12 U.S.C. § 5551 - Relation to State law

Cite as12 U.S.C. § 5551

(a) In general

(1) Rule of construction

This title,1 other than sections 1044 through 1048,1 may not be construed as annulling, altering, or affecting, or exempting any person subject to the provisions of this title 1 from complying with, the statutes, regulations, orders, or interpretations in effect in any State, except to the extent that any such provision of law is inconsistent with the provisions of this title,1 and then only to the extent of the inconsistency.

(2) Greater protection under State law

For purposes of this subsection, a statute, regulation, order, or interpretation in effect in any State is not inconsistent with the provisions of this title 1 if the protection that such statute, regulation, order, or interpretation affords to consumers is greater than the protection provided under this title.1 A determination regarding whether a statute, regulation, order, or interpretation in effect in any State is inconsistent with the provisions of this title 1 may be made by the Bureau on its own motion or in response to a nonfrivolous petition initiated by any interested person.

(b) Relation to other provisions of enumerated consumer laws that relate to State law

No provision of this title,1 except as provided in section 1083,1 shall be construed as modifying, limiting, or superseding the operation of any provision of an enumerated consumer law that relates to the application of a law in effect in any State with respect to such Federal law.

(c) Additional consumer protection regulations in response to State action

(1) Notice of proposed rule required

The Bureau shall issue a notice of proposed rulemaking whenever a majority of the States has enacted a resolution in support of the establishment or modification of a consumer protection regulation by the Bureau.

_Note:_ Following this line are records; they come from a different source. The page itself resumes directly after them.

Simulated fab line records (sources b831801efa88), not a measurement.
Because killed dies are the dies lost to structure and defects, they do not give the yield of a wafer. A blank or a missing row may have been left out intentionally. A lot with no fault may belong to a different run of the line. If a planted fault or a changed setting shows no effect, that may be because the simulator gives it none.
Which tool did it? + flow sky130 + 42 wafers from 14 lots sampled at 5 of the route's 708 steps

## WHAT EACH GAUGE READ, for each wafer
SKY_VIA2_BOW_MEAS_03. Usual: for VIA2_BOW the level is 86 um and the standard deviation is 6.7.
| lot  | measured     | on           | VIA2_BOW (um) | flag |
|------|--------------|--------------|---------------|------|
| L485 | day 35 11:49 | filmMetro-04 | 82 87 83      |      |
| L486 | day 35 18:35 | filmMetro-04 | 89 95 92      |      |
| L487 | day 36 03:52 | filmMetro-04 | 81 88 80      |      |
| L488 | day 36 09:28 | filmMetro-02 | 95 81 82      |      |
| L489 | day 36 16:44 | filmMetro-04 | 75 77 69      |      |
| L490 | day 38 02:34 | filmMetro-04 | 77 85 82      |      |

(2) Bureau considerations required for issuance of final regulation

Before prescribing a final regulation based upon a notice issued pursuant to paragraph (1), the Bureau shall take into account whether-

(A) the proposed regulation would afford greater protection to consumers than any existing regulation;

(B) the intended benefits of the proposed regulation for consumers would outweigh any increased costs or inconveniences for consumers, and would not discriminate unfairly against any category or class of consumers; and

(C) a Federal banking agency has advised that the proposed regulation is likely to present an unacceptable safety and soundness risk to insured depository institutions.